Jesus invites his disciples to decide how they stand with the vine. He warns them that if the branches were to break away from the vine, then there is no other vine that will give them life, just as there is no other back-up secret rope or a stairway for the mountaineer. Jesus does not imply or say that these disciples will break away, but it would not fit in with the realism and honesty of Jesus as a teacher were He not to make it clear to His disciples that the purpose of this vine is fruit. He tells them plainly that the branch must be related to the vine. There is no other source able to sustain life. But that is not bad news. It’s good news. Because if the mountaineer chooses to trust the rope, the rope has more than enough strength to stand by him or her.

As Jesus declared in John 10:27-28: "my sheep hear my voice, and I know them and they follow me; and I give them eternal life, and they shall never perish; and no one will snatch them out of my hand. My Father who has given them to me is greater than all and no one is able to snatch them out of the Father's hand."

"It is my view," Palmer writes, "that the logic in John 15 is the same logic employed in the book of Hebrews 6. That writer creates the same hypothetical argument: "suppose a Christian were dissatisfied with the redemption there is in Christ and were anxious to move on to perhaps some greater height or better source for life; the argument might run as follows 'Jesus was a good starting point, but now I must move on to greater spiritual heights.’" The writer to the Hebrews warns such a person that there is no other source for salvation and life but what we have in Christ. If we were to break the rope, we must remember that there is no other one. He has not taught us that the rope will break. Or that we can even saw through it. Instead he insists that there is simply no other rope.
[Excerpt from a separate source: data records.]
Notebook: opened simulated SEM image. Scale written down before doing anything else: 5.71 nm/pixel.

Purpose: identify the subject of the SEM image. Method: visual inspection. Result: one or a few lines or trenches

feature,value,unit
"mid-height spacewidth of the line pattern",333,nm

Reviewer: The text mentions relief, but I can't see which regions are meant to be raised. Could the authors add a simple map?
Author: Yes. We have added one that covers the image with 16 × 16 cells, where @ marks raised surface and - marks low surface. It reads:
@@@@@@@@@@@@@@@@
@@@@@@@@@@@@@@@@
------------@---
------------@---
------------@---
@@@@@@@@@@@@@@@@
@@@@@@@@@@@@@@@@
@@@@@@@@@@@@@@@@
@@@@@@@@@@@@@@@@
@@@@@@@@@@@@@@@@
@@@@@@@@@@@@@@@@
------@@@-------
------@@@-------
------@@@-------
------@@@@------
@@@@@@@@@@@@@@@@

I firmly believe in the eternal security of the believer. It is not presumptuous for you to say, "I’m saved and I know it." You should know it. I will be glad to discuss this question with any of you any place, any time because it is so important for the joy and freedom of your Christian life.

But at the same time, I must also point out again that this is no excuse for laziness. If you think "well I'm saved so I don't have to do anything about it or I can live any way I want," I encourage you to take a close look at your connection to the vine and to evaluate whether you have ever come to true saving faith. Because it's not the attitude a person with a genuine walk with Jesus Christ should have. If you think that way, there may be a connection loose. I’d be glad to talk with you about that as well and help you get hooked up right

Paul tells us in Ephesians that we are not saved by good works. But we are saved for good works. The purpose of the vine is to bear fruit. Lets not forget it.

Now let us look at the aspect of Christian fruit bearing which most proves us to be Jesus' disciples...the fruit of Christian relationships. Our text for this morning is but one part of a narrative that began back in chapter 13. Again and again in this narrative Jesus has stressed that the proof of our discipleship -- the necessary fruit of our Christian life -- is love for each other. This is the same thing that John wrote in his first letter, chapter 3 verse 14, "he who does not love remains in death."

Jesus is saying that there is no way that we can make a commitment to Him without making a commitment to His people. Those who claim to have a commitment to Christ but have no commitment to His people will find that He has no use for their fruit .

Some say, I can love Jesus but not His church," Jesus says, "No you can't." Jesus said "By this all people will know that you are my disciples, that you have love for one another."

Now this text can produce guilt, but that is not its purpose. For at the close of this passage Jesus says: "These things I have spoken unto you, that My joy may be in you and that your joy may be made full." Jesus presents us with a tension and that tension ought to have the effect of pushing us to the lifestyle that will bring us joy. Joy is something that we will have in proportion to our obedience to the vine. Jesus wants our obedience to be complete because He wants our joy to be complete. Jesus does not call us to obedience for the purpose of plugging us in to some insipid religious pattern but so that we can have the joy of the artist of being a participant in the new creation.

Pierre Teilhard De Chardin said that "Joy is the surest sign of the presence of God." An old preacher named Walter Knight phrased it, "Joy is the flag over the castle of our hearts announcing that the king is in residence today."

Do you want more joy? Then I hope you paid attention to what Jesus said in these verses. I hope you are firmly attached to the vine. I hope that is showing up in your relationships. For Jesus said, "These things I have spoken to you that my joy may be in you and that your joy may be made full." That’s a promise. And that’s something we can all use.